South Park depicts Muhammad — allegedly — in a bear suit. (Turns out it was actually Santa disguised as a bear.) The organization Revolution Muslim threatens South Park creators Trey Parker and Matt Stone, suggesting that they will suffer the same fate as Dutch filmmaker Theo Van Gogh, who was murdered in 2004 over his supposed dissing of Muhammad. Parker and Stone respond in this week’s episode with some dialogue referring to the threat. What happened next? Via the Associated Press:

Producers of “South Park” said Thursday that Comedy Central removed a speech about intimidation and fear from their show after a radical Muslim group warned that they could be killed for insulting the Prophet Muhammad.

It came during about 35 seconds of dialogue between the cartoon characters of Kyle, Jesus Christ and Santa Claus that was bleeped out.

“It wasn’t some meta-joke on our part,” producers Trey Parker and Matt Stone said. Comedy Central declined to comment.

What possible purpose is served by censoring a response to a threat that criticizes the use of intimidation and fear? As Jon Stewart noted last night in a blistering takedown of Revolution Muslim, they’re based in New York City, where they enjoy the full protection of whatever they want to say, no matter how repulsive, yet they want to take that same right away from someone else.

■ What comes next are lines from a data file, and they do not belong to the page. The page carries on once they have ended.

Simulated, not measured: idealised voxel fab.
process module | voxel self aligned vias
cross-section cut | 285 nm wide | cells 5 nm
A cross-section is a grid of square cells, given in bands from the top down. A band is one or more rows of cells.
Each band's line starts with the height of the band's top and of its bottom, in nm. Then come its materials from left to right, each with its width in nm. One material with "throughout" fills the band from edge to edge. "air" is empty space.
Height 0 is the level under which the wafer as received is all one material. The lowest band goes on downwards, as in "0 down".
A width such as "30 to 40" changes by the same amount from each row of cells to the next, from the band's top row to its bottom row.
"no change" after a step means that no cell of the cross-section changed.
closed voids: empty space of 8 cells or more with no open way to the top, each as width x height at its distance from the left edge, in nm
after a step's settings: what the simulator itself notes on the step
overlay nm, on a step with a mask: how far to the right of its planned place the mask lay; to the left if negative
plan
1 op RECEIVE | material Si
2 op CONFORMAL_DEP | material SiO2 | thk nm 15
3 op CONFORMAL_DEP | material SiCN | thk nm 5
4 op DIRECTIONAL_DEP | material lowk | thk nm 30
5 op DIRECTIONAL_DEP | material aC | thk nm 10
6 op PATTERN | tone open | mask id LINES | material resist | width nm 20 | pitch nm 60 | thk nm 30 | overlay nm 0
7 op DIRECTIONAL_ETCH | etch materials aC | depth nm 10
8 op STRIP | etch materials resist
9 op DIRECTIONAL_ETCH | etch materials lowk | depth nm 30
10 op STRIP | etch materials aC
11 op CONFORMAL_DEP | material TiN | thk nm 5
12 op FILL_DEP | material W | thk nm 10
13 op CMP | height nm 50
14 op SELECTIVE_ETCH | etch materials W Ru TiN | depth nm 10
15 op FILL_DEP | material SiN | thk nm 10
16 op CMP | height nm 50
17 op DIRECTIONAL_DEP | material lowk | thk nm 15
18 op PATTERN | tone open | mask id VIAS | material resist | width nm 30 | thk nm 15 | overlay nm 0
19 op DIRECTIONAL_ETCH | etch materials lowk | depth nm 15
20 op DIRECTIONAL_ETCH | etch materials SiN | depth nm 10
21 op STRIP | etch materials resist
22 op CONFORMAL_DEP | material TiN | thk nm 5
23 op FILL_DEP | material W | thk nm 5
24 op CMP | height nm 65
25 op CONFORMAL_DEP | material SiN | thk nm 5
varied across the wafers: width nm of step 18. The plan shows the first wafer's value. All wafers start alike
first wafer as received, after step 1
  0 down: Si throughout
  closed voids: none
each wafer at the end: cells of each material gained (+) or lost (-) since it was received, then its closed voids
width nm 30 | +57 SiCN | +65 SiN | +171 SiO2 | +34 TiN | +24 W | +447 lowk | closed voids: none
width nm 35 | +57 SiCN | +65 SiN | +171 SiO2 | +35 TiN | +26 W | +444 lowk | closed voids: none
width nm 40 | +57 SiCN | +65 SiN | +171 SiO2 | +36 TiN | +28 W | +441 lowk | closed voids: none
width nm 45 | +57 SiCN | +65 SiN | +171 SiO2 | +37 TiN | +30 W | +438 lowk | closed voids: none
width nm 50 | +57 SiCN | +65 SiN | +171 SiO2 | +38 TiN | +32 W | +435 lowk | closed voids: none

Of course, Parker and Stone have no right to free speech specifically via Comedy Central, and as a legal issue, the network is surely well within the purview of the law in cutting whatever it wants to cut from whatever airs under its banner. But did the network do itself any good? Or did it just set itself up for further intimidation from whoever doesn’t like what it’s broadcasting? (As the Christian Defense Coalition is now complaining, “It is bigotry and discrimination at its worst to protect one faith tradition, Islam, and allow others to be mocked and ridiculed.” If Christian groups threaten Comedy Central, will the network give in to their demands, too?)

Did Comedy Central do the right thing in censoring South Park?

(If you have a suggestion for a QOTD, feel free to email me. Responses to this QOTD sent by email will be ignored; please post your responses here.)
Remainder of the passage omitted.